From experience I can say that a lot of customers were having trouble designing their networking in a Windows Server 2008 R2 cluster correctly. Problems with 3rd party NIC Teaming, live migration over VM networks, not enough physical adapters, you name it, we’ve seen the most “creative” configurations.

Most customers are stuck in the Windows 2008 R2 thinking pattern. This is understandable as Microsoft strongly recommended that each network in a Windows 2008 R2 Hyper-V cluster had its own dedicated physical NIC in each host.

In Windows Server 2012, NIC Teaming is delivered by Microsoft out of the box. The official term is NIC Teaming, it is also referenced as Load Balancing and Failover (LBFO). NIC Teaming is an integral part of the Windows 2012 operating system. With NIC Teaming you can team multiple NICs into a single interface. You can mix NICs from different vendors, as long as they are physical Ethernet adapters and meet the Windows Logo requirement. The NICs must operate at the same speed. Teaming NICs operating at different speeds is not supported. But flexibility comes with complexity and many choices.

With Hyper-V in Windows Server 2012 it is even possible to create a Hyper-V switch on top of a NIC team. The Hyper-V switch is a full-fledged software based layer 2 switch with features like QOS, port ACLs, 3rd party extensions, resource metering and so on. You can create virtual adapters and attach them to the Hyper-V switch. These developments provide us with the proper tools to create converged fabrics.

What to expect

Usually the first thing tested after initial configuration is copying a large file between two hosts. With a Hyper-V Switch configured on a NIC team composed of two 10Gb adapters you might expect the file to copy with (2 x 10 Gbits / 8 =) 2.5 GBytes per second. When you copy the file you find that actual throughput is a lot lower (about 400 MB/s to 800 MB/s).

The first reaction : it doesn’t work!!

Let me clarify. It’s a little more complicated than just combining two 10Gb NICs and expecting a 2.5 GB/s file copy. It is possible to get these bandwidth results but you need to understand that there are a lot of factors of influence on the actual throughput.
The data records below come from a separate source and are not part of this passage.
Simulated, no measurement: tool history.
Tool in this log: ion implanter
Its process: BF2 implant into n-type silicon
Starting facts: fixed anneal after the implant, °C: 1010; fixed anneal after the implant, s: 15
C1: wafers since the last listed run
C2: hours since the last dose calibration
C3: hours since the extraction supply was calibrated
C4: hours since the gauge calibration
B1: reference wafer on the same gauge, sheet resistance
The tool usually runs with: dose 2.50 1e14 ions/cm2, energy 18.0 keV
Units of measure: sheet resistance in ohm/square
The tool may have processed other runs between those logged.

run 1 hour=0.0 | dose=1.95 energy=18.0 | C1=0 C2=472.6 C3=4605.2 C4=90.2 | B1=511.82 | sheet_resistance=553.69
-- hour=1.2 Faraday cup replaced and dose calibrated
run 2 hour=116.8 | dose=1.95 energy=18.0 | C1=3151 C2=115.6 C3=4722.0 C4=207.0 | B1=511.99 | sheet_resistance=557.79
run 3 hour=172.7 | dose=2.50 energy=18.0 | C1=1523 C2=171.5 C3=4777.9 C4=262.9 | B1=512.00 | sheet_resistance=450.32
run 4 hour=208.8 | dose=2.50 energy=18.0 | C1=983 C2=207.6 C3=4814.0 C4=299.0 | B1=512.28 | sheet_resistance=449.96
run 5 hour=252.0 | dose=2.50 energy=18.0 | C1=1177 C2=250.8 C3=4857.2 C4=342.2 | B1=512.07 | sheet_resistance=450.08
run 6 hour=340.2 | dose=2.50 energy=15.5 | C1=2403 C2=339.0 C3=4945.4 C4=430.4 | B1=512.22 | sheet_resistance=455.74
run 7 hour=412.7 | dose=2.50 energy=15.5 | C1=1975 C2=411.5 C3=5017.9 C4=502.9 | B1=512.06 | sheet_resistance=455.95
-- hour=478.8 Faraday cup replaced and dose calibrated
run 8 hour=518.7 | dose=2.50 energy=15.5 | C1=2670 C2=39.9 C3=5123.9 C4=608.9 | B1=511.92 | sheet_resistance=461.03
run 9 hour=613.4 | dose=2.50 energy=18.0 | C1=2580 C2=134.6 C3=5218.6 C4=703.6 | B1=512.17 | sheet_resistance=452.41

Before we dive in to testing first we will have to look at the choices provided by Windows Server 2012 and how the inner workings of these choices are of influence on the actual bandwidth.

Theory

Transmission Control Protocol

TCP is one of the main protocols in the TCP/IP suite. Transmission Control Protocol (TCP) is a transport protocol (layer 4). TCP provides reliable, ordered delivery of a stream of octets. TCP provides the mechanism to recover from missing or out-of-order packets. Reordering packets generates great impact on the throughput of the connection. Microsoft’s NIC Teaming (or any other serious NIC Teaming solution) will try to keep all packets associated with a single TCP stream on the same NIC to minimize out-of-order packets.

Hardware

There are some NIC hardware functionalities you should be aware of.

Receive side scaling

Receive side scaling (RSS) enables the efficient distribution of network receive processing across multiple processors.

It is possible to specify which processors are used for handling RSS requests. You can check if your current NIC hardware has RSS support by running the following PowerShell Get-SmbServerNetworkInterface

Virtual machine queue

Virtual machine queue (VMQ) creates a dedicated queue on the physical network adapter for each virtual network adapter that requests a queue. Packets that match a queue are placed in that queue. Other packets, along with all multicast and broadcast packets, are placed in the default queue for additional processing in the Hyper-V switch. You should enable VMQ for every virtual machine (and it is enabled by default). The new WS2012 feature, D-VMQ, will automatically assign the queues to the right VMs as needed based on their current activity.

Note Hyper-threaded CPUs on the same core processor share the same execution engine. RSS and VMQ will ignore hyper-threading.

Receive Side Coalescing

Receive Side Coalescing (RSC) improves the scalability of the servers by reducing the overhead for processing a large amount of network I/O traffic by offloading some of the work to network adapters.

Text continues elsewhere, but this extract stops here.